He also talks about a level playing field which will achieve more choice and cheaper prices.
If this man becomes Mayor, it will be the final nail in the Taxi trade coffin.
Tory Assembly Member Andrew Boff, writing for 1828UK.
Technology is constantly evolving. This is certainly the case in London, with private vehicle hire or ride-hailing services. It would be a backward step not to embrace this technology, which offers more choice and cheaper travel options for Londoners, but it must operate under the same rules as Black Cabs.
In order to achieve cheaper travel, there needs to be a level playing field between ride-hailing services and Black Cabs. Without this, Black Cabs struggle to compete with private vehicle hire, and consumers have less choice in terms of their transport options. When I am Mayor of London, I will ensure that ride-hailing services and Black Cabs are treated equally.
The benefits of apps like Uber are clear: they are often cheaper, they are easy to use, and they are efficient. The simple fact that Uber has soared with huge profits in London makes the most convincing case that it is what Londoners want. In fact, 3.5 million people are registered with the service, which approximately equates to half of the adult population of London. This should not be a battle between whether we love our Black Cabs more than Uber. What we want more than anything is choice.
Private vehicle hire offers a solution to Londoners who, for whatever reason, do not have a suitable public transport alternative. But consumers must be provided with a choice in these services. Clear evidence that ride-hailing services save Londoners money can be seen by comparing the price difference between a Black Cab journey and an Uber journey from Victoria Station to City Hall.
In this example, the Black Cab fare would be approximately £23, whereas, if you were to use Uber, the journey would cost between £9-13. If Uber were to lose its full licence in London, it could cost Londoners an additional £89.5 million a year in Black Cab fares. It would also significantly inconvenience Londoners who do not live somewhere served by a significant number of Black Cabs. I cannot support something which would inconvenience Londoners and cost them a lot more money.

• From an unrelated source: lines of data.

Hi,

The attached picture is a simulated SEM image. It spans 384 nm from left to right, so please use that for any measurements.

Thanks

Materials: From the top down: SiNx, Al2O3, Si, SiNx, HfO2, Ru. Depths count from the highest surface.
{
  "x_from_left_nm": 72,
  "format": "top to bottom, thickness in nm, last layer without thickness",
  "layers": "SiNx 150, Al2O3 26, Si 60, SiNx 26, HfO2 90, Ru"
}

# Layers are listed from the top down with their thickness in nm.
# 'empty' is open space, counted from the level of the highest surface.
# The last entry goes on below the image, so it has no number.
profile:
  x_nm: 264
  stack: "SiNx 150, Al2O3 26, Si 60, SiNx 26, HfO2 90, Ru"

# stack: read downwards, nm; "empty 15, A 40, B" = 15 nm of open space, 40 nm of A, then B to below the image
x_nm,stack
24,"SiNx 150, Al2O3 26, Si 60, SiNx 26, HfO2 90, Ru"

Moreover, a restriction on ride-hailing services in London would have a profound impact on all those employed as private vehicle hire drivers in London. Uber, the largest, (but not the only) ride-hailing service in London, employs 45,000 drivers alone. If Uber is not granted a licence to operate in London by Transport for London, not only would Sadiq Khan be working against the consumer, but he would also be responsible for the consequent job losses that would result in a collective loss of £864 million a year in earnings. Besides this monumental economic loss, it is also worth noting that 90% of the 45,000 drivers working for Uber in London say they are satisfied with their employer.
In order to ensure that adequate and fair regulations on all providers in the ride-hailing industry are enforced, I will split the licensing function off from TfL into its own organisation, answerable to me, with a remit for never compromising on public safety, and I will invite the London Assembly to scrutinise its operation and give a voice to interested parties.
I would expect the new organisation to improve vehicle guidelines and driver checks, including more effective complaints procedures in order to address poor service and performance at the same level as Black Cabs. These guidelines would also allow Black Cabs to do more in order to compete with the ride-hailing industry in London. To save the Black Cab, we must first embrace the ride-hailing industry.
Embracing the private vehicle hire industry with open arms is instrumental in allowing London to soar as a business hub, and to improve the lives of Londoners who require that form of transport. Offering consumers more choice in their transport options by allowing companies such as Uber and myTaxi to continue operating in London saves our residents and commuters money and time. Ride-hailing services offer clear benefits in increasing the quality of life of those living and working in London. What is not to like?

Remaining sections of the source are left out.